Sunday, May 4, 2014

Midnight Mozeralla!

Simple to make, but hard to get it right.... that seems to be the consensus for mozzarella.
A few inspiring quotes from cheesemaking forums


"I'm new to cheese.  I've tried mozzarella twice and both failed."

"Having a horrible time getting moz cheese to work." 

"We have 2 failed attempts of trying to make mozzarella and ending up with something like ricotta."

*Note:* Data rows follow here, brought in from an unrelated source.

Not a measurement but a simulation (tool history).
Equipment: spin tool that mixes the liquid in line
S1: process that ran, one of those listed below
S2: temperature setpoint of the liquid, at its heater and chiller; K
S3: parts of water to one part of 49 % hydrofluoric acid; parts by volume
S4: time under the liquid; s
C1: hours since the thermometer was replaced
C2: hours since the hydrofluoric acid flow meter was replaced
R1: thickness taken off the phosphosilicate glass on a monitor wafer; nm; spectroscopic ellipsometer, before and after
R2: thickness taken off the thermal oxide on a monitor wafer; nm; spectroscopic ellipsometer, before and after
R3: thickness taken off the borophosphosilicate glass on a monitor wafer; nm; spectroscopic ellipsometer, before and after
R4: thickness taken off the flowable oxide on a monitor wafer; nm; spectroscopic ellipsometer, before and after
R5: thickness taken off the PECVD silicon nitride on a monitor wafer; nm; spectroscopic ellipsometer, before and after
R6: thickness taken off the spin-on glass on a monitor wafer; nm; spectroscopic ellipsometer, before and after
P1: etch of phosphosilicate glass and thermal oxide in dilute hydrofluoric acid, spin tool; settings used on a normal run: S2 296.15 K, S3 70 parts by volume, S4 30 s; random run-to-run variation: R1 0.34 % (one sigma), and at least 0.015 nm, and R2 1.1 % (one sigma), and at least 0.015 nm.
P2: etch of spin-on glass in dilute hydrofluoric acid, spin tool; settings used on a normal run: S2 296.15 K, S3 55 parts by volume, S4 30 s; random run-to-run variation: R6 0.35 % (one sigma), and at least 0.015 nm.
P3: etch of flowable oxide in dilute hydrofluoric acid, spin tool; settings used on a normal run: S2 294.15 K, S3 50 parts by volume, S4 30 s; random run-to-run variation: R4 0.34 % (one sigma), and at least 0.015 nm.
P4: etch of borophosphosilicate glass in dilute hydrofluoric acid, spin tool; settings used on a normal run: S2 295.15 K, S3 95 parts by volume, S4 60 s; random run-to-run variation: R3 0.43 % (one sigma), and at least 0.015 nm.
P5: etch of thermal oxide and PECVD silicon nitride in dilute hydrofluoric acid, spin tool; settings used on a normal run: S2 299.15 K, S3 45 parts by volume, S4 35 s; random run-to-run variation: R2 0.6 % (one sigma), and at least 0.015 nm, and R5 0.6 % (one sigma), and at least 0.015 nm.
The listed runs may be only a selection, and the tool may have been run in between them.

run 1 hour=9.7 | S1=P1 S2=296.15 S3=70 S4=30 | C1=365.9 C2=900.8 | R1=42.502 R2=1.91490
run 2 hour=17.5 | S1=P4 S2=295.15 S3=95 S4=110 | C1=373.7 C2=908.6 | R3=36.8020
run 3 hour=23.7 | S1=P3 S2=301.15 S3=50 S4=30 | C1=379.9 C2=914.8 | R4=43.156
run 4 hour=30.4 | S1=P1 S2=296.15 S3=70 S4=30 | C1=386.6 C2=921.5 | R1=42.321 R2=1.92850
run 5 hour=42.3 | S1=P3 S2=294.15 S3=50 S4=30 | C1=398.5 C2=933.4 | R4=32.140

There's also a bazillion different recipes.  The dozens we looked at ranged from 30 minutes to 2 days for start to finish.  The ingredients also varied quite a bit

  • Some call for started cultures, others do not
  • Some call for calcium chloride, others do not
  • Most use citric acid, a few did not.  Timing of adding this ingredient also varied.
  • A few called for Lipase Powder
  • Some recipes brought milk up to temperature with direct heat to the pot, others required a double boiler.  Alternative's included using the kitchen sink as a double boiler.
  • Some recipes used the microwave to treat the curds, others used water or whey.

Bottom line, there are tons of ways to do this and presumably a lot of different opportunities to mess it up!  This is bit daunting for someone who has a tough time moving onto to something new without dialing it in first.  Glass half empty side is thinking its going to take countless times to get right.  Glass half full side is thinking that's the fun part anyway.  Either way, low expectations yield generous flexibility on the self assessment scale!  We started late and then it took us 2 hours to pick a recipe...thus the namesake.

Ingredient availability helped choose the recipe. 


Supplies we used
Stainless Steel Pot ( 6 Quarts)
Makeshift Double Boiler (using Lobster pot and a small bacon rack)
Colender
Spoon
Knife to cut the curds
Thermometer ( Cheese-making thermometer and Thermapen)

Ingredients
1 Gallon Whole Milk (Oakhurst Store-bought pasteurized and homogenized)
1.25 teaspoon Citric Acid
1.25 teaspoon liquid rennet (We used animal rennet)
.5 cup of water
Kosher salt

The end result did not exactly look and feel like mozzarella. Everything seemed to be going well until it was time to treat, stretch, and shape the curds. The curds never became completely uniform and the stretch that you think of with mozzarella never really happened.  That being said, it tasted fresh but just a little bit "grainy." I feel confident that not unknowing taste testers would identify the cheese correctly... so there's that!


Here's how it went down

Step 1) Poured  the Milk into Stainless Steel Pot. Milk was 55 degrees.
Step 2) Mixed Citric Acid in .25 Cups water until it dissolved.  Added this to the unheated milk and stirred.
Step 3) Brought Milk to 89 degrees in makeshift double boiler.  12 minutes to bring to temp

The Clam Broth Drain ended up working great for maintaining temperature throughout the process.  Draining water and adding hot/cold water back in as needed.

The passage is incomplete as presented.